The whole front end of the Los Angeles Convention Center is practically a glass house, and you know, that's a commendable design. Because every day is a frigid winter day out here in California, you'd expect more architects to utilize the sun's natural heating properties. Oh, sure – on the rare occasion when it's actually sunny, dry, and hot in the desert, having all those untinted windows would render even the most powerful air conditioner impotent. But who worries about beating the heat in LA, right?
The guys running E3 were evidently concerned, since they turned down the temperature by thousands of bodies. With a significantly smaller amount of attendees, they held an efficient show where more titles could be covered with fewer bruises and body odors. Individual booths catered to the non-masses on a largely invitation-only basis, which either made a journalist feel real special or put out. It's a good thing the main exposition floor was open to all comers, because it gave you a second chance to test out titles whose demonstrations you were quickly shuffled through. Sometimes.
Ironically, this E3 was better for the media than it was for their reader base. Lazing around in their chilly homes on those soft computer chairs, outsiders thought the show was a snore, but the aforementioned efficiency meant a great deal to busy attendees. Appointments were short and usually to the point, and conferences were too long and awful, unless we're talking about EA's show. That one, that was pretty good.
Dead Space was one of the titles good ol' Electronic Arts displayed, and it awed. No real point in talking about that Spore thing since everyone else already did, but it's worth mentioning how incredible its slide show presentation was. If you're ever pitching a game and people expect some ordinarily snore-worthy PowerPoint, spicing it up with authentically funny humor is the way to go. Mirror's Edge was interesting, but had to be played to be believed. It and Dead Space were unquestionably two of the coolest games at the uncomfortably warm LACC, though Rock Band 2 was on hand to make things even sweatier.
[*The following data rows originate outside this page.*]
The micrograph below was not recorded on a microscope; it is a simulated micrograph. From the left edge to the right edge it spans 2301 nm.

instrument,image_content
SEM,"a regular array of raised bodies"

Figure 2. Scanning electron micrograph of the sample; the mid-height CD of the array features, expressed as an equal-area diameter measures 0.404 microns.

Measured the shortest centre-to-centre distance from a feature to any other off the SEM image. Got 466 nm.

It's too bad its competition, Rock Revolution, was "shown off" at Konami's infamous conference. Despite that embarrassing showing, Rock Revolution may be a sound entry in the music genre. The key word is "may," and I'll explore the possibility further in article form, featuring it, Guitar Hero: World Tour, and Rock Band 2. Until that time comes, I'll go back to anticipating Mirror's Edge, and enjoying my air conditioning.